My longtime friend David Walters shared a few thoughts with me regarding his recent visit to New York in the midst of the burgeoning Occupy Wall Street movement. He kindly agreed to share his impressions with others through this website.
While visiting New York last week, I took the opportunity to experience the Occupy Wall Street movement firsthand. I also attended a special event on Washington Square. I spent a day there and noticed that while the crowd’s diversity — in terms of class, race, ethnicity and so forth – were not entirely indicative of the city’s diversity overall, the general composition of the group made it feel like the broad appeal of the movement speaks across many of the traditional divisions in American society.

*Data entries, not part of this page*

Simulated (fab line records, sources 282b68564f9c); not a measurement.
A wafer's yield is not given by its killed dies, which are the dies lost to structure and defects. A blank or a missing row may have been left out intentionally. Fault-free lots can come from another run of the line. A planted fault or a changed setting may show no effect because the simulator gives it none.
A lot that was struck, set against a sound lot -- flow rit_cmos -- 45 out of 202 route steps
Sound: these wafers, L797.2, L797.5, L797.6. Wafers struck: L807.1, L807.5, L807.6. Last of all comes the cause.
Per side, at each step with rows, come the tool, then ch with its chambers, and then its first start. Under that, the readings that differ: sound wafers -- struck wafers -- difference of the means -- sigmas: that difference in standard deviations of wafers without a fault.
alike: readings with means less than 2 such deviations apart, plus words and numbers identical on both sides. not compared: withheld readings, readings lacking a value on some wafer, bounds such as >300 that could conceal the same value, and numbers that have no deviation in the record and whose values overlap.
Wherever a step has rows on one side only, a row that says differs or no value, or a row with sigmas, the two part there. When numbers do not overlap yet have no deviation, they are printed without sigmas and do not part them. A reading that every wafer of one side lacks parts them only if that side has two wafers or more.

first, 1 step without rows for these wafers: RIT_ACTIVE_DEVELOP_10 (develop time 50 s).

Decisions were made largely by consensus. Such efforts delayed any sort of hard and fast decision-making, allowing a small, controlling minority to completely prevent the masses of participants from actually doing anything. Consensus is not unanimity but it appears to be synonymous for the anarcho-liberals who “facilitate” it. Most working people cannot stay for hours of this stuff as they have to work, go home, be with their families, and so forth. It is the most undemocratic aspect of an otherwise wonderful explosion of activism. Where friends of mine and I were able to participate, we simply asked if people wanted to vote on this or that question and everyone but the anarcho-liberal facilitators were in favor of this. It’s been done this way in San Francisco and Boston with great success, especially if there are a lot union types there who are used to actually ending a discussion and voting.
The spirit, however, is totally anti-capitalist. Everyone, it seems, is open to socialist and revolutionary ideas. It reminds me of the mid-1960s before the movement against the war in Vietnam really got going. It’s inspiring.
It does not, however, have any direction despite the almost exponential growth. “Regular” people who show there almost universally agree – at least in my impression – that demands on the government are needed. It’s not enough to yell at the banks; we need to get our money back and we have to demand it. Things like defending social security and ending the war in Afghanistan are widely received as something the General Assemblies ought to decide on.
There are at least 1500 cities having OWS now in their towns. Starting in Greece and Spain, this has now been amplified by it hitting the US and the movement is now traveling internationally – like a global tsunami, – picking up speed and strength while focusing, not dissipating.
We are living in interesting times.
David Walters is the Director of the Holt Labor Library in San Francisco, California. He is also the Director of the Marxists Internet Archive. I would not be the person I am today without David’s influence and I am truly fortunate to know him.